Thursday

Apr. 12, 2007

The Movies

by Billy Collins

THURSDAY, 12 APRIL, 2007
Listen (RealAudio) | How to listen

Poem: "The Movies" by Billy Collins from Sailing Alone Around the Room: New and Selected Poems. © Random House. Reprinted with permission. (buy now)

The Movies

I would like to watch a movie tonight
in which a stranger rides into town
or where someone embarks on a long journey,

a movie with the promise of danger,
danger visited upon the citizens of the town
by the stranger who rides in,

or the danger that will befall the person
on his or her long hazardous journey—
it hardly matters to me

so long as I am not in danger,
and not much danger lies in watching
a movie, you might as well agree.

I would prefer to watch this movie at home
than walk out in the cold to a theater
and stand on line for a ticket.

I want to watch it lying down
with the bed hitched up to the television
the way they'd hitch up a stagecoach

to a team of horses
so the movie could pull me along
the crooked, dusty road of its adventures.

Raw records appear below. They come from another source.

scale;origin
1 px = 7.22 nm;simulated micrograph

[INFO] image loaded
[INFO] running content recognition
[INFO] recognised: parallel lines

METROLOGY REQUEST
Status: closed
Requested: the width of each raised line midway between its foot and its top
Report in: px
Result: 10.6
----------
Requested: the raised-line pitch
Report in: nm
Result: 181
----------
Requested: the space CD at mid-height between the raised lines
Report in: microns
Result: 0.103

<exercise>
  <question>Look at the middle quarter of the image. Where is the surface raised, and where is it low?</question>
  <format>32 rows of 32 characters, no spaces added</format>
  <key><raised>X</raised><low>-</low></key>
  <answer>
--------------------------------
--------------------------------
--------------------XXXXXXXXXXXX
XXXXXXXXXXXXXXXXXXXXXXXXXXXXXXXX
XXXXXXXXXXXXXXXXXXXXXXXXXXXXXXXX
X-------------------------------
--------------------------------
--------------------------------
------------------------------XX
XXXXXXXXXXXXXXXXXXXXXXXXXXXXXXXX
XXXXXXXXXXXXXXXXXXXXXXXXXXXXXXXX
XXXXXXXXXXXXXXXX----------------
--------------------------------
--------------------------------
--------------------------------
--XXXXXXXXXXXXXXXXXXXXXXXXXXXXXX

I would stay out of harm's way
by identifying with the characters
like the bartender in the movie about the stranger

who rides into town,
the fellow who knows enough to duck
when a chair shatters the mirror over the bar.

Or the stationmaster
in the movie about the perilous journey,
the fellow who fishes a gold watch from his pocket,

helps a lady onto the train,
and hands up a heavy satchel
to the man with the mustache

and the dangerous eyes,
waving the all-clear to the engineer.
Then the train would pull out of the station

and the movie would continue without me.
And at the end of the day
I would hang up my oval hat on a hook

and take the shortcut home to my two dogs,
my faithful, amorous wife, and my children—
Molly, Lucinda, and Harold, Jr.

Literary and Historical Notes:

It was on this day in 1633 that Galileo Galilei was put on trial by the Inquisition, for supporting the theory that the Earth revolves around the sun. In late April 1633, Galileo agreed to plead guilty and was sentenced to an unlimited period of house arrest in his home in Florence. He gradually went blind and died in 1641. It wasn't until 1992 that the Catholic Church formally admitted that Galileo's views on the solar system are correct.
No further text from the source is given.